In 2001 director Antoine Fuqua did something that Spike Lee, Jonathan Demme, Kenneth Branagh, plus the brothers Scott (Ridley and Tony) have been able to do: direct Denzel Washington in an Academy Award winning Best Actor role. That film was Training Day. Nine years later he returns to the crime genre with Brooklyn’s Finest.
The film follows the lives of three cops as they deal with the everyday drama of their job. Det. Sal Procida (Ethan Hawke) is a good man with financial struggles who gets pushed to stealing drug money so he can buy his pregnant wife and children a new home that doesn’t have black mold growing in it. Det. Clarence Butler (Don Cheadle) is an undercover cop who is told to rat out a childhood friend who is now an area drug dealer (Wesley Snipes) in order to get the promotion he’s wanted for a long time. Rounding out this trifecta of law enforcement is officer Eddie Dugan (Richard Gere), a veteran cop who has lost the luster for the job and is just trying to struggle through his last few days before retirement.
The cop drama, by all means, has totally been done to death and at first it feels like Fuqua might be dipping back into the well to cash in on the popularity of Training Day, but don’t let their similarities fool you. Brooklyn, by first timer Michael C. Martin, is an extremely well written script with very well developed and engaging characters. What this film lacks in originality it more than made up for by the writing and solid acting from the principal cast. Hawke, Cheadle and Gere all sell their characters and make it very easy for you to sympathize with them and understand them, even when they’re doing things that aren’t necessarily on the level.

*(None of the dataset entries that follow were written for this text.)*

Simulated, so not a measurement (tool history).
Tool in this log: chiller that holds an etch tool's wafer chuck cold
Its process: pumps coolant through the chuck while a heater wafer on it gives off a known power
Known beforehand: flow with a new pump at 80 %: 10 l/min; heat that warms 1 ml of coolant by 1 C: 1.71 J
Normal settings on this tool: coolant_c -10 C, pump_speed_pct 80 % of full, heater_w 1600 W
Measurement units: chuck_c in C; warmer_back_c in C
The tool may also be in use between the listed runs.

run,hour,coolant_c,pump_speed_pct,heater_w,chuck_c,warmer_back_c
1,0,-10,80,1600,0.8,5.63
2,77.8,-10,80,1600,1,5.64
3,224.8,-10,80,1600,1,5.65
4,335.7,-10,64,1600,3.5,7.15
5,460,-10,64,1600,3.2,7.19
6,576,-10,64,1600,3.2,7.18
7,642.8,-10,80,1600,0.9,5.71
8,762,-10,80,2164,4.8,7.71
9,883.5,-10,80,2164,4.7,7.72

Fuqua takes Martin’s script, which wonderfully weaves the stories of these three cops concurrently, and ties them together in the end in a way that doesn’t feel at all cliché or annoying (I’m looking at you Crash!) This film doesn’t hit you over the head with a baseball bat with any message, it just shows what life is like for these three cops and let me tell you: life ain’t easy!
Clocking in at almost two and a half hours the film takes it’s time getting you into the world of these men so that you know who they are, know where they’re coming from and actually care what happens to them. It also has plenty of action and violence to keep things lively and moving.
This isn’t the greatest movie ever and I doubt anyone here is going to be winning any awards, but with no expectations I was quite impressed with what this film had to offer and was thoroughly entertained by it from beginning to end.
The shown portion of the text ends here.